I need to take a slight detour here and talk about the TV series “Star Trek: The Next Generation.” Yes, you heard me right. I love Next Gen. It’s my favorite Star Trek series. I therefore possess a special dispensation that permits me to discuss topics such as the limited acting abilities of Michael Dorn, Brent Spiner, and Marina Sirtis. I am also free to discuss preposterous plot points and lazy screenwriting, all without compromising my utter love of the series.
In the same way, I can and must discuss the shortcomings of The Outlaw Josey Wales. Most of the casting follows what I long ago dubbed the Clint Eastwood Rule: that no one may be cast in a Clint Eastwood movie who is a better actor than Clint Eastwood. That rule holds mostly true here, the notable exception being John Vernon (best known as Dean Wormer in Animal House), who is just wonderful as a somewhat ambivalent pursuer of Wales. At the other end of the acting spectrum, we have Sondra Locke (seen in the above photo), reliably hopeless as always here. Chief Dan George, God love him, doesn’t have much going on either, though he, like Eastwood, seems to understand what he can and can’t do as an actor and maintains his dignity throughout. I won’t go through the whole cast one at a time; suffice it to say that it’s mostly a grab bag of uneven styles, perhaps a sign that Eastwood hadn’t yet matured into the director who would go on to create Unforgiven 16 years later.
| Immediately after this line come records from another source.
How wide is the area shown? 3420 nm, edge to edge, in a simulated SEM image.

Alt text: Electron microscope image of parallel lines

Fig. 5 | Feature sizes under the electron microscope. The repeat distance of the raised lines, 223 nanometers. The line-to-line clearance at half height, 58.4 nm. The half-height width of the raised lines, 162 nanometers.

The screenplay was written by Philip Kaufman, who a few years later wrote and directed The Right Stuff, an all-time classic in my book. His screenplay here is very strong, though it is unfortunate that he included romantic scenes between Eastwood’s and Locke’s characters. In fairness though, that’s not a knock on Kaufman; it’s just that Eastwood and Locke, though a couple in real life, should never have tried putting it on screen. Now that I think of it, the real culprit may be Eastwood the director, who should perhaps have downplayed those scenes just a tad.
But despite all this carping on my part, I think the film rises above it with barely a shrug. A true appreciation lies in looking beyond its flaws and experiencing the film that lives untainted beneath the surface. Within the Western genre, it is a film of uncommon intelligence and sensitivity. That last word – sensitivity – may seem an odd one to use when discussing a film with so much grotesque violence and human ugliness, but it’s what I feel. Also, viewing it here in 2012 serves to remind us how fast movies have gotten. Someone familiar only with contemporary Hollywood entertainments might find the pacing intolerably slow. All I can say to that is, take a deep breath, relax, and accept it on its own terms.